Experience and Innovation
Sally Burrell, Innovation Consultant at Burrell Fox

TH: How do you and your team generate great ideas? Do you have certain rituals to make creativity happen?
SB: I create space and time and try to incorporate ideas into the process and maximize creativity. Things like making sure we’re in a good space, not sitting in front of computers at our desk, and not trying to think while we’re also trying to do admin or the phone is ringing. And then allowing creativity to happen: being in an environment where you can be playful. I think it’s really important to deviate from the task that you’re doing by going on a bit of a tangent and digressing. In terms of getting into the right headspace and opening that right side of the brain, that’s really important.
Likewise, to spark ideas we look to things that are completely unrelated. I’m sure you’re familiar with the concept of unrelated worlds, which is ultimately different ways of looking at problems. So if you’re creating a baby food, you might say: “If British Airways were creating a baby food, what would they create?” And sometimes that might take you to a very different place than you might otherwise go.
What are some barriers to innovation? How do you get around them?

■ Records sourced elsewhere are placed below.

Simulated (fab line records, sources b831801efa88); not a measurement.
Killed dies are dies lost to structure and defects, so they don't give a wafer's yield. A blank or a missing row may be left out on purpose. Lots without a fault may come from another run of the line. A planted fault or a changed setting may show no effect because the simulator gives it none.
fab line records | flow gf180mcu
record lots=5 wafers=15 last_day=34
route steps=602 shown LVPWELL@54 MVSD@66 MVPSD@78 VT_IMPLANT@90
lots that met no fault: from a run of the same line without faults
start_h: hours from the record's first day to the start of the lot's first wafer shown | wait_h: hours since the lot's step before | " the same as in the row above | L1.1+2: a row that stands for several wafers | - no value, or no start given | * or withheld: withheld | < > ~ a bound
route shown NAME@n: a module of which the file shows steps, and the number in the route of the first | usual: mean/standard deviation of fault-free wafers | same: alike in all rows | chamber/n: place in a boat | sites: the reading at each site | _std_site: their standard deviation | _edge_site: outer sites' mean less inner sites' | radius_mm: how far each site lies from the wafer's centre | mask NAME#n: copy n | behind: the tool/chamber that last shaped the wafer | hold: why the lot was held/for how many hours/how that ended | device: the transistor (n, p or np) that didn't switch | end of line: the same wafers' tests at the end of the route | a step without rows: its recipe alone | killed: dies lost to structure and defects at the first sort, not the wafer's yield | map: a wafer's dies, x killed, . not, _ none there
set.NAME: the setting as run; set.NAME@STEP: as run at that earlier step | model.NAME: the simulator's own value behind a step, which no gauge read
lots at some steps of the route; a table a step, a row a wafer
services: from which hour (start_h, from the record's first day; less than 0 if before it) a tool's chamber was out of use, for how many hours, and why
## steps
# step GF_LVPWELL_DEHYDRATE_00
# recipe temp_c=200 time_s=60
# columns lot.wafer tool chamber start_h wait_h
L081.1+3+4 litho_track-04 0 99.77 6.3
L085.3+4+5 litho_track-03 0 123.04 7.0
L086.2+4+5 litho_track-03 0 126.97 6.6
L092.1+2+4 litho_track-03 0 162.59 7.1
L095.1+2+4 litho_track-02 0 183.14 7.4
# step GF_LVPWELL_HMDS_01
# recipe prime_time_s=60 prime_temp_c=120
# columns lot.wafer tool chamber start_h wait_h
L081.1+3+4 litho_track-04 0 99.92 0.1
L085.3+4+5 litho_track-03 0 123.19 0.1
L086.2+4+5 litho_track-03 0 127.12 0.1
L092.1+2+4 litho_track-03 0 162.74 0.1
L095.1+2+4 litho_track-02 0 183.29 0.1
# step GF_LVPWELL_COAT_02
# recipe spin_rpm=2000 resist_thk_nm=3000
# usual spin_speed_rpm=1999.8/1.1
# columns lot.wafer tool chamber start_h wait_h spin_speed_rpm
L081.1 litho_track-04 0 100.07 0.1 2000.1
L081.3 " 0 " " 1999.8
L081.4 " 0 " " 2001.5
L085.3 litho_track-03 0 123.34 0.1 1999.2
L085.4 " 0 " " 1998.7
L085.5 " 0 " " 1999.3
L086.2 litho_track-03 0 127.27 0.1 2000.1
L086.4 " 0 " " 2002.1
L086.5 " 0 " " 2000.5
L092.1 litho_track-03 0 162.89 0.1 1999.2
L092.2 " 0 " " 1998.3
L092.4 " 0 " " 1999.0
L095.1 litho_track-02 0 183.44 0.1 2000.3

One of the biggest problems is not defining the problem in the first place and not really understanding what you want to do. You can solve that by asking the right questions: are you competing for the present or are you competing for the future? That’s a really big one. Because if you’re competing for the present, then you’ve got a gap in your performance, and you’re talking about restructuring, not innovation. If you’re competing for the future you’re looking for opportunity gaps and new things, so you’re looking for renewal.
And I think one of the biggest problems for organizations is that they judge it by what they’re doing already. They apply the same proving tools that they’re using already to drive the business. When you’re looking for something completely new, you don’t need that; you still need learning, but you don’t need measurements. Trying to measure something that doesn’t exist yet is really difficult, so I always try to get my clients to think in terms of learning and experimenting, not proving: taking a bunch of assumptions and testing those so that you actually gain knowledge instead of proof. You’re trying to increase your knowledge to assumption ratio — you start off with a whole bunch of assumptions, and then you work to test those assumptions and see if they’re actually true. Because you can’t test something brand new with the same KPIs that you use with your current product if you’re truly looking for innovation.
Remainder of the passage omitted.